By Group Captain Sadeeq Shehu
As the hostage situation continues, the kidnappers have released a second series of pictures of the Kaduna-Abuja train captives, which include women and children. Though my reading may not be 100% correct, I will be drawing from training I received on anti-kidnap, hostage survival and hostage incident management, and my involvement in managing real-life hostage situations while working abroad. Most importantly, this is to help family members understand and come to grips with the situation of their loved ones. I hope this explainer will help the victims’ families understand what is likely happening to their loved ones.
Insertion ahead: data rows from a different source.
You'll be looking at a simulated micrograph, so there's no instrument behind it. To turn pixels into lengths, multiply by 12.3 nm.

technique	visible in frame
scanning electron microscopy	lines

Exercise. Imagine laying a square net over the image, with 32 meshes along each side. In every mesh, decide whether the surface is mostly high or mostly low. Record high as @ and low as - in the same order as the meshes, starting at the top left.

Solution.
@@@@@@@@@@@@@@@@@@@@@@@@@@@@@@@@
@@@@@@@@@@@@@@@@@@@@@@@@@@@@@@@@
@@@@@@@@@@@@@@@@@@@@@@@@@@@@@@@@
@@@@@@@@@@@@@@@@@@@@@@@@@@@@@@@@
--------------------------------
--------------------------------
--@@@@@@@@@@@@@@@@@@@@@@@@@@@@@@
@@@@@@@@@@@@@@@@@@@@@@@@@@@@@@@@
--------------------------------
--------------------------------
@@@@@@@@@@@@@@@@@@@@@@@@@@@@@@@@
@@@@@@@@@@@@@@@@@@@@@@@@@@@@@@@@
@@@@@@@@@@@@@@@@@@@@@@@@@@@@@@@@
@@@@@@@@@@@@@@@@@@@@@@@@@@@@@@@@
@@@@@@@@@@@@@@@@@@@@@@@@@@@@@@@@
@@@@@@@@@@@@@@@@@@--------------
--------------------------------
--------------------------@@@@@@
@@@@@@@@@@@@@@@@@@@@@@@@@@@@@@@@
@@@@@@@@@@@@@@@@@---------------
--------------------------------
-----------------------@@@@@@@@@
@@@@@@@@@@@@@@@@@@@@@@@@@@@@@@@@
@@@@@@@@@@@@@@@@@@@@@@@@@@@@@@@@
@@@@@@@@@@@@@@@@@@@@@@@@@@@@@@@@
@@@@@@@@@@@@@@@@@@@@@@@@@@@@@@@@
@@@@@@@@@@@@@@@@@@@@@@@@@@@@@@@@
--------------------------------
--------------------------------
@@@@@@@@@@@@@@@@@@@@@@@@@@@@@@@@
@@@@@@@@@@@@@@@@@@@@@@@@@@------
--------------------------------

First, kidnapping is defined as an event of forced capture or detention to receive something in return for the captive’s release. “Abduction” and “hostage-taking” are often used interchangeably, but they are not synonymous. Abduction means to capture someone forcefully but with no demand for ransom. Hostage-taking refers to the forced capture of a person or people to gain an advantage during a siege.
Kidnapping situations can be divided into two broad categories. The first is a hostage situation. Here, the victim(s) location is known (it could even be in the victim’s home). A kidnapping situation is when we do not know the location of the victims (first stage of train incident). A kidnap situation can turn into hostage-taking if the security forces get involved in the rescue operation (second stage of train incident and where we are now).
There are generally 5 phases of kidnapping, although they may not be sequential, and two phases could occur simultaneously. The phases are:
1. Abduction and transfer
5. Release or rescue.
In the case of our brothers, sisters, mothers and fathers in the current situation, phases 1 and 3 have taken place. Phases 2 and 4 are happening currently and concurrently. We hopefully await Phase 5.
I will explain what happens or is likely happening in Phase 2, Captivity, and offer some advice on how the victims or any person unfortunate to be in similar situations could cope.
During the captivity phase of kidnapping, the victim(s) you could either be held in seclusion or confined with a group. Unfortunately, it’s also possible that victims could be held captive for a long time, so it is advisable to be mentally prepared for such a situation.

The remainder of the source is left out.